I Replaced Redis Locks with Database Atomicity and You Should Too

[-]

OP has no idea what they are talking about. Both solutions are fast, both are highly scalable (redis more, but irrelevant unless OP is in a FANG sized company), neither will save OP if they don't know how to implement a basic distributed lock.

[-]

Old_Pomegranate_822@reddit

I find it hard to believe that the time difference is measurable when compared to the time taken to run the jobs they were processing. You don't win anything by shaving a few milliseconds off a job that lasts a minute

[-]

PiotrDz@reddit

Yeah but the title says "replace the locks", so there is one important factor to consider.

[-]

pdpi@reddit

"Faster" only matters insofar as you're not sacrificing basic correctness.

[-]

PiotrDz@reddit

What do you mean by "correctnes". Redis lock behaves similarly to DB lock. Maybe it is not stored on disk in consistent manner, but when connection to Db/redis instance is lost lock is effectively lost. I don't think that the consistent disk storage is so useful.

[-]

pdpi@reddit

Correctly implemented, redis locks are fine. The point is that it's more complexity, and more things to fuck up. If you're synchronizing access to one service (the DB) by using another service (Redis) instead of using the first service's own sync primitives, you're adding a whole bunch of new failure modes you didn't have to begin with.

[-]

Treebro001@reddit

This should be the core takeaway of the entire thread I'd say.

[-]

PiotrDz@reddit

I don't think it matters. If you want your locks to be also a part of db transaction then it is a different problem. I am thinking about locks in more generic term : synchronising access between clustered instances of an app.

[-]

TldrDev@reddit

Vibe coders in shambles.

[-]

dpark@reddit

I agree the lock in SQL is the better option, but I still want to understand where the bug was in the Redis solution. That flow looks like it should work. How did they have two workers processing the same task if only one lock succeeded?

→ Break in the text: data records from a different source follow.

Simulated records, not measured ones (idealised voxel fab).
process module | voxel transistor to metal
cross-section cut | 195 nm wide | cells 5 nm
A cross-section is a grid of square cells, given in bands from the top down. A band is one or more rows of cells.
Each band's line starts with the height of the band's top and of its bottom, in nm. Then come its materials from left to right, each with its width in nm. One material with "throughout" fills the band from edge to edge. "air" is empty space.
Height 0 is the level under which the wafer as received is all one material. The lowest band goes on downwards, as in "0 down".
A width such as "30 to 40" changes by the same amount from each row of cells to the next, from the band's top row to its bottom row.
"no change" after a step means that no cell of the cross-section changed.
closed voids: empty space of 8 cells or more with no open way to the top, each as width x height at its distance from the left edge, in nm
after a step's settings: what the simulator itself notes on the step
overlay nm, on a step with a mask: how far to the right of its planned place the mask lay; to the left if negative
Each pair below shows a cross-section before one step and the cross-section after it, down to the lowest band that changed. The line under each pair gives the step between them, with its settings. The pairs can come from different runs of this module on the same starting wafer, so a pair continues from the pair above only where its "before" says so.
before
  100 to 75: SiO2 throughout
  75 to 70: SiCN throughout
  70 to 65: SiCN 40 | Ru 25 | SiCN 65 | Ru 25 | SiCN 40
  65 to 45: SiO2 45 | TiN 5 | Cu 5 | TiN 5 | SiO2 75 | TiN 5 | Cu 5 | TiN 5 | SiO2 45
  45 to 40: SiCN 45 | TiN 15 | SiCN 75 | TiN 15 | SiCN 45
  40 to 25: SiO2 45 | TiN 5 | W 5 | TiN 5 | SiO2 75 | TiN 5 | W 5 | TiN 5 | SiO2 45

“The winner sometimes processed tasks that were already being handled”

This implies at least two winners.

[-]

ProtectHerEgao@reddit

It sounds like their main issue is managing distributed locks rather than an issue with redis itself. If I had to guess, their redis is sharded while their database is not which leads to these issues. The author mentions distributed locks at some points. If their database is sharded, I would imagine there to be similar issues.

If their redis is sharded, they need to use Redlock or another distributed locking mechanism instead of just writing it to the master shard. Replication lag or failover situations might cause the lock to be acquired by two processes.

Their ghost lock issue can be easily fixed by setting an TTL on the key. Something that redis supports natively.

I also have some doubts about putting higher loads on the database especially some high frequency like locking.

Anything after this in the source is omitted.